Philly Rapper Cool C Granted Stay of Execution


Rapper Cool C

Update: Despite numerous national reports today of his impending execution tomorrow (including ours below), Philadelphia rapper Cool C was granted a stay of execution by a Philadelphia judge last month.

On December 3, 2014, attorneys for rapper Cool C (aka Christopher Roney) filed an emergency motion for a stay of execution. On December 5, 2014, it was granted by Philadelphia District Court judge L. Felipe Restrepo. Documents below.

Original: The Village Voice reports that Philadelphia golden-age rapper Cool C (aka Christopher Roney) will be executed tomorrow by lethal injection.

In 1996 he was convicted on charges of first-degree murder in the shooting of Police Officer Lauretha Vaird. The situation occurred when he and two other men were attempting to rob a Philadelphia PNC Bank. Roney shot Vaird as she stepped through the bank’s entrance responding to the call. More on what followed from The Village Voice:

On November 1, 1996, Christopher “Cool C” Roney was sentenced to death. He’s since been an inmate of Pennsylvania’s State Correctional Institution at Greene. Former Pennsylvania governor Ed Rendell originally slated Roney’s death for March 9, 2006, but litigation issues caused it to be indefinitely delayed. Tomorrow, slightly more than nineteen years after the attempted robbery, Roney will be executed.
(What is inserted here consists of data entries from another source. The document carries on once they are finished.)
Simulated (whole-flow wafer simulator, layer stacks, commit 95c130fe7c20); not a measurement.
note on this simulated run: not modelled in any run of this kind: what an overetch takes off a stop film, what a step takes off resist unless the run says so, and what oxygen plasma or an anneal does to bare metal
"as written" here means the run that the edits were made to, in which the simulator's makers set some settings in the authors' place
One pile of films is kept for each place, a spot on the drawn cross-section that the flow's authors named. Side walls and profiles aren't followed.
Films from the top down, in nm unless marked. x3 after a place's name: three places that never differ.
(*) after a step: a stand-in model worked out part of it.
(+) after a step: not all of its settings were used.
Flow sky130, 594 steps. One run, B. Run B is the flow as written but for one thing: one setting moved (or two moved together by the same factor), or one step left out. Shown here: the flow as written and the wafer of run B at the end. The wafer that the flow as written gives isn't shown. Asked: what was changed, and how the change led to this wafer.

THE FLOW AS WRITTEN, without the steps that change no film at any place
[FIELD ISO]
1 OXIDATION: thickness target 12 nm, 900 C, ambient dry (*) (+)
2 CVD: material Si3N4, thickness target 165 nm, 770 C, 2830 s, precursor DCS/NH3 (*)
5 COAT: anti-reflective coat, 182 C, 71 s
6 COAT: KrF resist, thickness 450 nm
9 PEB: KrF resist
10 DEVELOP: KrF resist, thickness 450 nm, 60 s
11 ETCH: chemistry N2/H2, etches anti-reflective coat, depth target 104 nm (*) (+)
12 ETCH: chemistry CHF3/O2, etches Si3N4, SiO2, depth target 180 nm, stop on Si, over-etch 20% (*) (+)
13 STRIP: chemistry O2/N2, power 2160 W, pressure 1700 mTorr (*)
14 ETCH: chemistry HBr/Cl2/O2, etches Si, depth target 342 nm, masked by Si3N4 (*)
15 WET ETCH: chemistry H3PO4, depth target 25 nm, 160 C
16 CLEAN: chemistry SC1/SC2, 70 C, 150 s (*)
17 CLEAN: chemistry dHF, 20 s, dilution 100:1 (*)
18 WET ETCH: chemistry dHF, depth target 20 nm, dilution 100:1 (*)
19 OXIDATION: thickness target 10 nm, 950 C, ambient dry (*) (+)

The article goes on to talk about Roney’s influence on the Philadelphia rap scene, and ends with a tribute of sorts to Officer Vaird, who The Village Voice reports, was the first police officer in Philly’s history to be killed while responding to a call.

To this day, the fallen policewoman, Lauretha Vaird, is remembered as one of Philadelphia’s most beloved officers. A mother of two sons — eleven and seventeen at the time of her death — she changed careers from an assistant to special-education teachers at Germantown’s Pickett Middle School to serve her city in her mid thirties. The Officer Down Memorial Page created in her honor relates several stories of her heroism and the love she inspired. In 2010, Vaird was honored in Philadelphia’s Feltonville neighborhood with a “Celebration of Life” at the Boys and Girls Club, which was also named after her. The Vaird Foundation, founded by fellow officer Kimberly Byrd, runs prospective law enforcement career mentoring and college assistance programs and has given thousands of dollars in college aid.